That would be a serious setback, but not a recession as economists normally mean it. A recession is where growth is negative, where the economy contracts. I could see no suggestion in the ESRI's scenario building that the difficult external events which it has modelled would cause substantial, negative GNP growth.

Well, so what? The economists might be forgiven a little exaggeration about a "severe recession". The point is that some of the policy recommendations are made to enable the economy to cope with possible external shocks. One such recommendation is that there should be fiscal tightening now - more taxes - to enable the economy to loosen up to offset the negative effects of such shocks. But if there is no recession even in the bad scenarios, why should we plan for one? Why not make tax plans for the central case?

Granted, the effects on the Government's finances of a loss in employment due to a crash in the US equity market will be the same, whether the result is properly called a recession or not.

Another area where style clouds substance is where the review deals with house prices. Like the Central Bank economists, the ESRI economists are not quite sure if they want to say that there is a bubble in house prices or not.

"For Ireland, the existence of a potential bubble in the housing market leaves a special vulnerability . . . a sudden rise in interest rates could well burst the bubble," they comment, adding, "of its nature, the effects of a bursting bubble are extremely uncertain". Well, is there a bubble or not? The language certainly suggests there is.

The review also says, the "sharp rise" in house prices in recent years shows "a supply constrained economy". In other words, house price increases reflect the lack of adequate supply, not a bubble.

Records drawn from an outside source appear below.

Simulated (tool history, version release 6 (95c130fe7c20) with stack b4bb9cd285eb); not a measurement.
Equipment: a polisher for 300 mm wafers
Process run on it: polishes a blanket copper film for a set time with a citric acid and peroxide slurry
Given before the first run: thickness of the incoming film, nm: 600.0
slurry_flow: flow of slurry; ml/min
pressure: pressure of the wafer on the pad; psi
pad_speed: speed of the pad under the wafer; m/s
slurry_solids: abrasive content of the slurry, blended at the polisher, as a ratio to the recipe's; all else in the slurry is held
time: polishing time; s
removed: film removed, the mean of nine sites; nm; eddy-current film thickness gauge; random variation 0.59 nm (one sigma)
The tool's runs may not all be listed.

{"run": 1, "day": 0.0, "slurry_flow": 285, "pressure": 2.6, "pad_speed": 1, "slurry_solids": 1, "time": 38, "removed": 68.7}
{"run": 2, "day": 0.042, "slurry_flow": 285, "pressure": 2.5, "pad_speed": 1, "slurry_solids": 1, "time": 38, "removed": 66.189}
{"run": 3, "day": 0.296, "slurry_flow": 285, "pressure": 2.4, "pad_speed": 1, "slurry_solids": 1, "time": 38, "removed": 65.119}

The review accepts that "the probability of a drastic collapse in house prices may not be very high" but recommends tax policies designed to cushion against the effects of this low probability scenario anyway. It is concluded, but not well argued, that taxes should not be cut so as to restrain house price increases.

From its style and language in particular places, the review seems to frighten policy-makers away from a low-tax stance, at least at present. Of course, the medium-term review is worthless without a point of view. It should be remembered, though, that the conclusions of the ESRI economists, like those of any mortal, necessarily contain some subjective judgments, as well as the objective analysis of hard data.